Python one-file-packagers such as PyInstaller typically use the technique of sho...

loeg · on Jan 4, 2024

> so you just point `sys.path` at the executable and voila, self-contained Python in a single binary.

You probably know this, but for context for others, the reason this works well for zip in particular is that zip's top level header is at the end of the file with pointers to headers earlier in the file. It doesn't expect the top-level header to be at offset zero.

ithkuil · on Jan 4, 2024

Nice. But the beauty of GP's approach is that you don't need to issue another open syscall to open argv[0] in order to access (read or mmap) your code but instead just piggy back on what the kernel just did for your entry point anyway.

Except for the beauty of the approach, I'm not sure what the practical advantages are. Are there cases where a process wouldn't have permissions to access its own executable or argv[0] value is unreliable? Can you exec on a file descriptor of a deleted file?

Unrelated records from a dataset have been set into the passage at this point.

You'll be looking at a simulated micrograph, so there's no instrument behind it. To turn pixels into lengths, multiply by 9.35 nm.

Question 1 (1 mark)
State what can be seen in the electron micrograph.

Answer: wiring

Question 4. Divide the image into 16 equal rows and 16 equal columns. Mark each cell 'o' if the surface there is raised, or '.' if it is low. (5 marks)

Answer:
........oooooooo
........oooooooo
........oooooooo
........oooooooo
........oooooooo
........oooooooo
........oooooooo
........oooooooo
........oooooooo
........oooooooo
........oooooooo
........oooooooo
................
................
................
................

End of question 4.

EDIT: or would /proc/self/exe always point to something the process could open?

nneonneo · on Jan 4, 2024

I believe the process always holds the binary open as a "txt" file descriptor (check lsof), so opening `/proc/self/exe` always works.

You can even execve a "memfd", an in-memory "file" which is not in the filesystem (distinct from a ramdisk file, which is a file sitting on an in-memory filesystem). /proc/self/exe still works even in that case, even when the original memfd is closed.

Note that argv[0] can never be relied on 100%. The vast majority of programs will set it correctly (especially since many programs will malfunction if provided bogus argv[0]), but a caller has full control over argv[0] and can set it to anything, including a NULL pointer (by simply passing an empty argv array).

loeg · on Jan 4, 2024

> I believe the process always holds the binary open as a "txt" file descriptor

To be clear, the kernel has an association between the process and the "txt" file (because it is mmaped in), but this is not an application file descriptor (like 0, 1, 2, ...). If an application wants to read from it, and it isn't already mapped by a LOAD section, it needs to open() a real file descriptor.

ithkuil · on Jan 4, 2024

There is the possibility /proc is not mounted, right?

matheusmoreira · on Jan 4, 2024

Absolutely. It's certainly not mounted automatically after Linux boots and depending on the system's configuration it might never get mounted at all. Maybe it could even use some other path.

One of my long term goals with the programming language I posted is to boot Linux directly into the interpreter and bring up the entire system from inside it. Not only will /proc not be mounted, my program's gonna be the one that mounts it. So I decided to avoid using tricks like reading /proc/self/exe.

loeg · on Jan 4, 2024

The benefit of GP's approach is mostly just elegance. You can reliably introspect the (mapped) program headers with getauxval AT_PHDR.

matheusmoreira · on Jan 4, 2024

> Are there cases where a process wouldn't have permissions to access its own executable

Yes. Permissions might have changed after execution has begun. The file might even have been removed. This creates a race condition.

> argv[0] value is unreliable?

It is. The program calling execve has complete control over the arguments and environment of the program being spawned. It could set argv[0] to anything, including the null pointer or the empty string.

Last year I sent a patch to GNU coreutils that would let env set the argv[0] of programs. My purpose was to use env to test this exact edge case.

https://lists.gnu.org/archive/html/coreutils/2023-03/msg0000...

https://lists.gnu.org/archive/html/coreutils/2023-08/msg0006...

They said they were going to consider it. As of today, the feature has not yet made it in.

> Can you exec on a file descriptor of a deleted file?

Not sure. I assume it would cause the system call to fail.

> or would /proc/self/exe always point to something the process could open?

Not always. According to the manual there's some complexity involved:

https://www.man7.org/linux/man-pages/man5/proc.5.html

> If the pathname has been unlinked,

> the symbolic link will contain the string ' (deleted)'

> appended to the original pathname.

It's not 100% clear to me if opening and reading the executable will still succeed in that case. I assume it wouldn't work because the manual says it's just a symbolic link to the executable which will become a dangling link if the file it points to is deleted.

There's more: permissions to read the link can be revoked, the link is invalidated if the main thread ever exits, it has a completely different format in old Linux versions...

The ELF segment approach just ignores everything in this comment by getting Linux to mmap the data in just like the program text and data sections. The data will be ready before the program even runs.